Re: vsan resync stuck

dgreebe · ‎02-01-2017

Hi All,

I'm doing a migration from vsan 6.1 to 6.2 and on 2 hosts it all went fine, except for the 3rth.

We are doing a full migration so a resync is started and its running for about 10 hours. I'm keeping an eye on the resync, and I noticed that 2 vmdk's (2 seperate VM's) are having trouble to migrate.

Total GB to migrate goes from 15 GB to 1GB to 15GB or 17Gb and that keeps shifting up and down..

When I take a good look at more details what is going on, I see that does objects are on seperate disk groups and I see in my vsan.disk_object_info that a vmdk has the state "RECONFIGURING".

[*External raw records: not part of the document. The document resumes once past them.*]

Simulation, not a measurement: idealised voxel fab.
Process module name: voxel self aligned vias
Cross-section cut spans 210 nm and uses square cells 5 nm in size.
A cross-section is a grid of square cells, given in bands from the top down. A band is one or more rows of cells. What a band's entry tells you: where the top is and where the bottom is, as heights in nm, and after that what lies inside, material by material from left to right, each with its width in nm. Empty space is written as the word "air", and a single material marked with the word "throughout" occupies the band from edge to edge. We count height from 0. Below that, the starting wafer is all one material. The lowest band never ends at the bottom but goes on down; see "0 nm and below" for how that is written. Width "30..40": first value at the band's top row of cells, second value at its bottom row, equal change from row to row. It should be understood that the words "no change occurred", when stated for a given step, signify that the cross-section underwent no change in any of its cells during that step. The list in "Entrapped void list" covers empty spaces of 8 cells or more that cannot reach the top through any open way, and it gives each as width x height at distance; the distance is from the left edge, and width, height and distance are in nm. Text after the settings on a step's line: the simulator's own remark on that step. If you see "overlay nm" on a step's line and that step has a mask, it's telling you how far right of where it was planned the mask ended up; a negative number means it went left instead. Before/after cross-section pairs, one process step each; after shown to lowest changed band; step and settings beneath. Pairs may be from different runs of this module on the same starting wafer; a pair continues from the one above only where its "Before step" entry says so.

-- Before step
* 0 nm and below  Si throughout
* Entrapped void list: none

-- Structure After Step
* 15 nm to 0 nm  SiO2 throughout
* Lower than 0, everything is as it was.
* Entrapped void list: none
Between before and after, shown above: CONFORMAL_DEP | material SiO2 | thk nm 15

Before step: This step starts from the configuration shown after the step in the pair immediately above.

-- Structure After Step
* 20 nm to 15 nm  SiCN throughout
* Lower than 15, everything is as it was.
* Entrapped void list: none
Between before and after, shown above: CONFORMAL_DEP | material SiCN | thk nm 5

dataToSync is at the moment 5GB of a total of 7.6GB.

After waiting for over an hour, I've canceled the maintenance-mode and but that host back in maintenance but now with the default maintenance-option.

Host went successfully in maintenance and I've performed my upgrade. The host also has rebooted and its currently up-and-running, but my resync is still "working"

I now want to know what I can do further about this. I do have the to vsan.exit_evacuation but is that the best way to do so or are there other ways to stop this, with the minimal impact of loosing data.

thanks in advance

Dave Greebe

elerium · ‎02-02-2017

Waiting an hour for status to change is nothing for the migration, I probably would have waited longer to see if that pattern persisted over a longer period. My 6.1 to 6.2 migration took 4 hosts 6 or 7 days to fully migrate/resync. My first host took a lot less time than the remaining (i was using ensure accessibility and not full data copy for the migration). Also the migration step has 2 phases.

Resync after hosts boot up is pretty normal too. Another possibility is you have capacity disks over 80% utilized, in this case the cluster will rebalance to even out the data distribution.

At this point, your probably need to restart the migration step, but I wouldn't do so until you see your current resync operation stop.

dgreebe · ‎02-02-2017

Hi Elerium,

Update of every host also took me more then 10 hours with full data migration (each host as 10TB of HDD's), but that is not the issue.

I was doing my update on the 3rth host and after 10 hours, 2 vmdks kept looping. The data left kept shifting from 0GB to 15GB to 5GB and then 12GB. I was watching that for almost 2 more hours but nothing more happen then that.

I checked my disk-stats but no rebalancing was in progress... it was not even necessary because my capacity of disks are about 70% full. Automated rebalance occur only at 80% or more..

The resync i'm referring to, it the resync of the full migration.

After waiting more hours, i decided to stop the maintenance, and selected ensure availability. My host when in maintenance mode fine without any issues and I perform my update.

Update went fine and my host is running smoothly.

The day after, I put my 4th host into maintenance and full data migration started. After 12 hours the resync still stucked at the same vmdk's as yesterday. Waiting more 2 hours but nothing more happen. Again I decided to stop the maintenance, and selected again ensure availability but that when less fine. Maintenance mode was stuck at 70% for 1 hours, an our later it was 72% and again 1 hour later still 72%.

I checked which objects where the issue and again, those vmdks.

Then I made a drastic decision to put the host in maintenance, without data migration. My cluster had FTT=1 so I was 100% sure that my vm wouldn't be killed because the replica of the vmdk was running on a other host that was up-to-date.

Know my host went in maintenance and I could perform my last update.

That went smoothly and now my cluster is running on 6.2

When I now check the vm's (2) of which the vmdk-objects where "stuck", the VM's are having 4 objects. 2 active, 2 re configuring.

How can I solve that ? that re configuring is running for more then 12 hours and I know for sure that those VM's are not heavily used

admin · ‎02-02-2017

Looks like you have inconsistent objects in your vSAN. I would suggest to open a Support Ticket with VMware Global Support team. They would most probably check it through CLI and recreate the problematic objects.

Cheers!

-Shivam

piotrowski89p · ‎02-20-2017

Hi,

Did you try to use command vsan.check_state ~cluster --refresh-state ?

This scans all objects and for my in similar situation it moved the resynchronization forward.

BR,

Pawel